All the time since there is no perfect room and therefore, even if you are the best set up guy in the world and have added reasonable acoustic treatments, EQ for minor, final fine tuning is icing on the cake. Every LP and CD you own has been EQed many times before it hits your home; no debate like you find among audiophiles in the recording/mixing/mastering industry.
I'm saving for a Manley Massive Passive (I can also use it in my studio) for analog and I do my final EQ for digital using the EQ and room correction algorithms in my Weiss DAC501.
IMHO, the Schitt EQ products are a gift to all audiophiles. The Lokius with six bands is where I would start. I tell everyone who will listen to pick the one in their price range, play with it for a few weeks and return it if it isn't for you. Nothing to lose and a lot to gain.
This will horrify dealers though. In many cases trying EQ is likely to stop the silliness of trying to EQ your system with cable swaps, component swaps, funny things that go under other funny things and so on.

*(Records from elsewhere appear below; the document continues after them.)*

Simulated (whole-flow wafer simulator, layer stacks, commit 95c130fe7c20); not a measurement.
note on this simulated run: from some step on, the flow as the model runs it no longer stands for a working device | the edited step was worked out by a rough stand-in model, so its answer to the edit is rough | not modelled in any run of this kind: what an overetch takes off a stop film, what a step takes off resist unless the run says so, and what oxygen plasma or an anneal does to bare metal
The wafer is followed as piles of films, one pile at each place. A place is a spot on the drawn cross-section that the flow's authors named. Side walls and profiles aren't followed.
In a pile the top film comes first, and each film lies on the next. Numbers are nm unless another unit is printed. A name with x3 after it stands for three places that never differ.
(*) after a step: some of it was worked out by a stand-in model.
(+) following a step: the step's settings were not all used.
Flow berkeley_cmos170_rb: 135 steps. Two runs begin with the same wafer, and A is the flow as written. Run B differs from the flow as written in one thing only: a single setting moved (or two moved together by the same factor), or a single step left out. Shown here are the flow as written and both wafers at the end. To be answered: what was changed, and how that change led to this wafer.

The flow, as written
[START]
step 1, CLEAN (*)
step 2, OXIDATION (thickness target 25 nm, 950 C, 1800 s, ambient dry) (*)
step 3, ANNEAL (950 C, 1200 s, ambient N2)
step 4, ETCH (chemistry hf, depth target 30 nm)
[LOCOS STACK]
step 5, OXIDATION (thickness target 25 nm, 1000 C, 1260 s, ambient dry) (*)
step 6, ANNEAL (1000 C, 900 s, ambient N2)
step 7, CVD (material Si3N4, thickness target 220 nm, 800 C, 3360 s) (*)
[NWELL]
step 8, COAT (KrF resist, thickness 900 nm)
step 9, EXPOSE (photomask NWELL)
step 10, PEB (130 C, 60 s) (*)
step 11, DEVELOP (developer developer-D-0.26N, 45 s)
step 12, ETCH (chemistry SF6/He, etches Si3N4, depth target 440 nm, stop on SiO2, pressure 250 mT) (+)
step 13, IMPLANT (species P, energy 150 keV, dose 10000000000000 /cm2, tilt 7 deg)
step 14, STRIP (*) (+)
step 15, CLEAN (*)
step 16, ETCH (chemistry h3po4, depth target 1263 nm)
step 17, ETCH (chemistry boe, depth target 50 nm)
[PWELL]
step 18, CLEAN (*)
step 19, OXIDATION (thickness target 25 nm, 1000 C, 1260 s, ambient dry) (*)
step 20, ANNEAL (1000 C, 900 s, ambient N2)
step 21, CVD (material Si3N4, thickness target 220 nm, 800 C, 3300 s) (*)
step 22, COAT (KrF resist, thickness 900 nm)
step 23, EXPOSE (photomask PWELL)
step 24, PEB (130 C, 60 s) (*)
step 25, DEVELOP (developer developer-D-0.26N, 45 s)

I'm beginning to think that the elimination of early tone controls (yes, I know, cheap parts, bad circuits but why throw the baby out with the bathwater) was a savvy idea in the early days of high end to keep folks changing gear when all it would take is a few turns of a few knobs.
Anyone that can't/won't optimize speaker and listening position per Jim Smith's Get Better Sound or any other tried and true method must try one of these. I insist. Cult leader Jason Stoddard can thank me later.